Thursday, October 30, 2014

Car:Porsche 918 Spyder




  
What is the car all about?

Introduced a car version of the Porsche 918 Spyder which is, the art of understatement is evidently not lost on the good people. Quietly under-promising and then spectacularly over-delivering is a sure-fire way to produce very satisfied customers. Always has been; always will be.
It has worked a charm for Stuttgart’s sports car specialist for decades and continues to with the (whisper it) incredible 918 Spyder. The word ‘hypercar’ doesn’t appear anywhere in the press kit for this car – not on Porsche’s website or in any of its promotional material.
Here is a car with hybrid-carbonfibre construction, a combustion engine and suspension set-up donated by a prototype racing car, and a petrol-electric ‘plug-in’ powertrain the likes of which the world has never seen.
 
Its ancestors are some of the greatest production and motorsport cars in history. From a conceptual point of view, the car is a descendent of the Carrera GT, the mid-engined supercar launched a decade ago. Before that, there was the street-legal version of the 911 GT1 built in tiny numbers during the 1990s.
Porsche’s use of plug-in tech in cars is much more recent. Only the Panamera E-Hybrid precedes the 918 in series production, although Porsche has spent the past few years dabbling in Williams-developed KERS systems for racing cars.
Don’t believe it. The 918’s plug-in hybrid concept may make it a different ownership proposition from its million-pound rivals but, as you’re about to read, it’ll match them and more – on speed, grip, soul and thrill – in its wilder moments. Here’s how.

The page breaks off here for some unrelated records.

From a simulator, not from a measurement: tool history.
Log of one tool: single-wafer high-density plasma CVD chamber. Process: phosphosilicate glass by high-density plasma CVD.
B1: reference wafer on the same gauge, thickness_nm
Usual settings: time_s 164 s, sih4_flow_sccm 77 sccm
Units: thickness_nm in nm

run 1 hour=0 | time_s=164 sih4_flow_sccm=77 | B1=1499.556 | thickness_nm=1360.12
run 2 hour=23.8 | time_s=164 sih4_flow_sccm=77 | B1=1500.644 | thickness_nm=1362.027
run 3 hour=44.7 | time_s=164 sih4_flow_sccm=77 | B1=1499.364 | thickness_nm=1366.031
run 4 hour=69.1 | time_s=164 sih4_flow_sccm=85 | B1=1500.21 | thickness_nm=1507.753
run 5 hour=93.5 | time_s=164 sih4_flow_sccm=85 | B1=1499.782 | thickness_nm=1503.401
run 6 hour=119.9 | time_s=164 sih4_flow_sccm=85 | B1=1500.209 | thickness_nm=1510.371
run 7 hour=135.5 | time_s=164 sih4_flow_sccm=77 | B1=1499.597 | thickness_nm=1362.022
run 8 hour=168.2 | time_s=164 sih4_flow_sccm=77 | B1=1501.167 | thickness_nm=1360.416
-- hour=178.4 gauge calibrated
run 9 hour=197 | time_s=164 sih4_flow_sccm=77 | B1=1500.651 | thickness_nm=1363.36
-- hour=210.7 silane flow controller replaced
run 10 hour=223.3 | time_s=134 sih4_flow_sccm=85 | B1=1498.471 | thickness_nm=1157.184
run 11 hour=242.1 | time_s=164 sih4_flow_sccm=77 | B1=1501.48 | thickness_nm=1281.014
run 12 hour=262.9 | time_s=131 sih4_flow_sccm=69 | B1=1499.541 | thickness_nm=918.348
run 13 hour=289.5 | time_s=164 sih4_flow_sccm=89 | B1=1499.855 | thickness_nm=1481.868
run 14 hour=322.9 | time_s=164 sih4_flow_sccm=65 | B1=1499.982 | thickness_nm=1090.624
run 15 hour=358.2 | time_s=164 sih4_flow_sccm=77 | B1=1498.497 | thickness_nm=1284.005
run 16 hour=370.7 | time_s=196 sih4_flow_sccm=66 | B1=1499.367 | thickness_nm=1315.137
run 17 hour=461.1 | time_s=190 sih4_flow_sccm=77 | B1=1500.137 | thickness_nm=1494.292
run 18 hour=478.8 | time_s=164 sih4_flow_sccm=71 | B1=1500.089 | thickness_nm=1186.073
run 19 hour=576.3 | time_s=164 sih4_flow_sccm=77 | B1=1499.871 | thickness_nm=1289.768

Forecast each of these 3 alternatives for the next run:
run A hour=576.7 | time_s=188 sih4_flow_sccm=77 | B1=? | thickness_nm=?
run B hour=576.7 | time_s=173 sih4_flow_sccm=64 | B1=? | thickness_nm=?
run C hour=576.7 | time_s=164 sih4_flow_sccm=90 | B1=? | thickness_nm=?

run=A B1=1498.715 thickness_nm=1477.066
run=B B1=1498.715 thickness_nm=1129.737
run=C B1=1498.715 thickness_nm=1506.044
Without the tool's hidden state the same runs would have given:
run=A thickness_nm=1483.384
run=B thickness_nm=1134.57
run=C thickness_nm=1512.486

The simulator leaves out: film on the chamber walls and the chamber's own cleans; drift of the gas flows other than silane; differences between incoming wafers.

Laying eyes on the 918’s evocative styling puts an emphatic end to any argument about the car’s intended stature. Rather than be slavishly functional, the shape of the car’s carbonfibre-reinforced plastic bodywork pays homage to just about every important racing Porsche of the past half century. The 917, 935, 906, RS Spyder – all are acknowledged in places. You don’t do justice to cars like that by setting out with qualified commitment to the performance cause.
Neither is this car the product of lesser ambition. It may weigh almost 200kg more than a McLaren P1 – 1740kg on MIRA’s scales – but its lithium-ion battery is twice the size of the P1’s (6.8kWh), its electric motors supply much more propulsive assistance, and the car has 50 per cent more overall torque. There's no option on wheel sizes – it's 20 inches on the front and 21 inches on the rear by default
The 918’s underbody consists of a stressed monocoque tub and attached engine carrier subframe made entirely of carbonfibre-reinforced plastic. The body panels and doors are CFRP, too, the bumpers flexible polyurethane. So the car is both necessarily heavy but about as light as it could possibly be.

The suspension and engine are both adapted from what you’ll find in Porsche’s 2005 RS Spyder race car. That means a 4.6-litre V8 made of aluminium, titanium and steel is mounted midships, developing 599bhp, revving to more than 9000rpm and weighing just 135kg. Suspension is by forged aluminium wishbones and links, with PASM adaptive dampers as standard. The electro-mechanical rear-steer system from the ‘997’ GT3 also features.
The electrified portion of the car’s propulsion system, meanwhile, consists of one permanently excited electric motor per axle, producing a maximum 282bhp and 431lb ft of torque between them. While the rear motor-generator drives through the same PDK transmission as the combustion engine, the front motor drives via a single speed and are deliberately under-geared to run out of revs and decouple at 165mph. But not before it has contributed to the crankshaft-equivalent of 944lb ft of peak torque, as well as 874bhp at 8500rpm. Top speed is 214mph. EU-tested CO2 emissions are 70g/km.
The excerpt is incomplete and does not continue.